However, it is well settled that where a contract for a pledge fails for want of a delivery of the article agreed to be pledged, such contract nevertheless creates an equitable lien, which is valid as between the parties. 31 Cyc 797; 21 R. C. L. 642; Davis v. Billings (1916), 254 Pa. 574, 99 Atl. 163; Reardon v. Higgins (1906), 39 Ind. App. 363, 79 N. E. 208; James Bradford Co. v. United Leather Co. (1915), 97 Atl. 620; Houston, etc., Bank v. Gregg County (1918), (Texas Civ. App.) 202 S. W. 805; Jones, Liens §27 et seq.; Garrison v. Vermont Mills (1910), 152 N. C. 643, 69 S. E. 743. We are clearly of the opinion that the special finding of facts shows that appellant had such a lien upon the automobile in question under its contract with said sales company, and that appellee took possession of the same subject to such lien. It will be observed that appellant is not seeking to take possession of said automobile by virtue of its lien, of attempting to assert any interest therein, as against the *160purchaser thereof from the receiver, but is only seeking to have the net proceeds derived from such sale applied to the balance due on its indebtedness secured thereby.

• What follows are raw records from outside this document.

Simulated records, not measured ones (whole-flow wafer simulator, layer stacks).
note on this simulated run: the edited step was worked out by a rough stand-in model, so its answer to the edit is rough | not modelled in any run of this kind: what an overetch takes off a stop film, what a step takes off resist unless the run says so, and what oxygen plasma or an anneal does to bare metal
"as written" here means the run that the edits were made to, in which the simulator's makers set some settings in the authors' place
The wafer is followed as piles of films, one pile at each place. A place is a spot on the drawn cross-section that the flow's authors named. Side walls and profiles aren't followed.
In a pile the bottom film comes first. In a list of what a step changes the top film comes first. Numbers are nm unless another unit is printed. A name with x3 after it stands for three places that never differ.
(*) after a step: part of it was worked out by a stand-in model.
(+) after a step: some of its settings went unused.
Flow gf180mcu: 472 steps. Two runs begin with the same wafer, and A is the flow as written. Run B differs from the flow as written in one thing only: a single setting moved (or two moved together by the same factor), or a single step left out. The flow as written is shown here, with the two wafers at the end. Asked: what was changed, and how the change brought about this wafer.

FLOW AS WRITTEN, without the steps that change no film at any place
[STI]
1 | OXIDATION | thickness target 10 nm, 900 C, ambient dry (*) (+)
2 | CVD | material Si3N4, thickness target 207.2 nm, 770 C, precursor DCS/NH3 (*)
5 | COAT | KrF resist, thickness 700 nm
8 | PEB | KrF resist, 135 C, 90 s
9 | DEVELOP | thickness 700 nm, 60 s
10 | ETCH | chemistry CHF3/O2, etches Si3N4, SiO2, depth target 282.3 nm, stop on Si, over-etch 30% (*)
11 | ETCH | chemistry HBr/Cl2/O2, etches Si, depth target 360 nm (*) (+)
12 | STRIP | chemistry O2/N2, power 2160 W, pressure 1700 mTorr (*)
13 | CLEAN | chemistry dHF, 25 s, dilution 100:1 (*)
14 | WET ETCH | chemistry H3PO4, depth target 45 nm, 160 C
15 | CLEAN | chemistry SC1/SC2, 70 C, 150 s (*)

A receiver is not an innocent purchaser or a purchaser for value in any sense. 23 R. C. L. 56; Williams v. Johnson (1914), 50 Mont. 7, 144 Pac. 768, Ann. Cas. 1916D 595; Chalmers & Williams v. Surprise, Rec. (1919), 70 Ind. App. 646, 123 N. E. 841. He is an officer of the court appointing him, and represents not only the debtor, but his creditors as well. Welliver, Rec., v. Coate (1917), 65 Ind. App. 195, 1-14 N. E. 775; Marcovich v. O’Brien, Auditor (1916), 63 Ind. App. 101, 114 N. E. 100. After the appointment of a receiver, creditors cannot proceed against the debtor direct, but their claims must, be worked out through such receiver. Richards v. Wilson (1916), 185 Ind. 335, 112 N. E. 780; Marcovich v. O’Brien, Auditor, supra; Northwestern, etc., Ins. Co. v. Kidder (1904), 162 Ind. 382, 70 N. E. 489, 66 L. R. A. 89, 1 Ann. Cas. 509.

It thus appears that as between appellant .and the receiver, in so far as the latter represents the said sales company, appellant would be entitled to assert its lien on the fund in controversy, and such right could only be defeated by the receiver in case it appears that there were creditors who had a superior claim thereto. An examination of the special finding of facts fails to disclose that the said sales company had any creditors other than appellant, and hence we must assume that there was no one who had a superior right to such fund. We therefore conclude that the first conclusions of law on the facts found were correct, and that the court erred in modifying the same. However, we are of the opinion that justice will be best subserved by directing the court to grant a new trial, rather than to restate its conclusions of law. The judg*161ment is therefore reversed with directions to the trial court to grant a new trial of the cause, to set aside its approval of appellee’s report, and for further proceedings consistent with this opinion.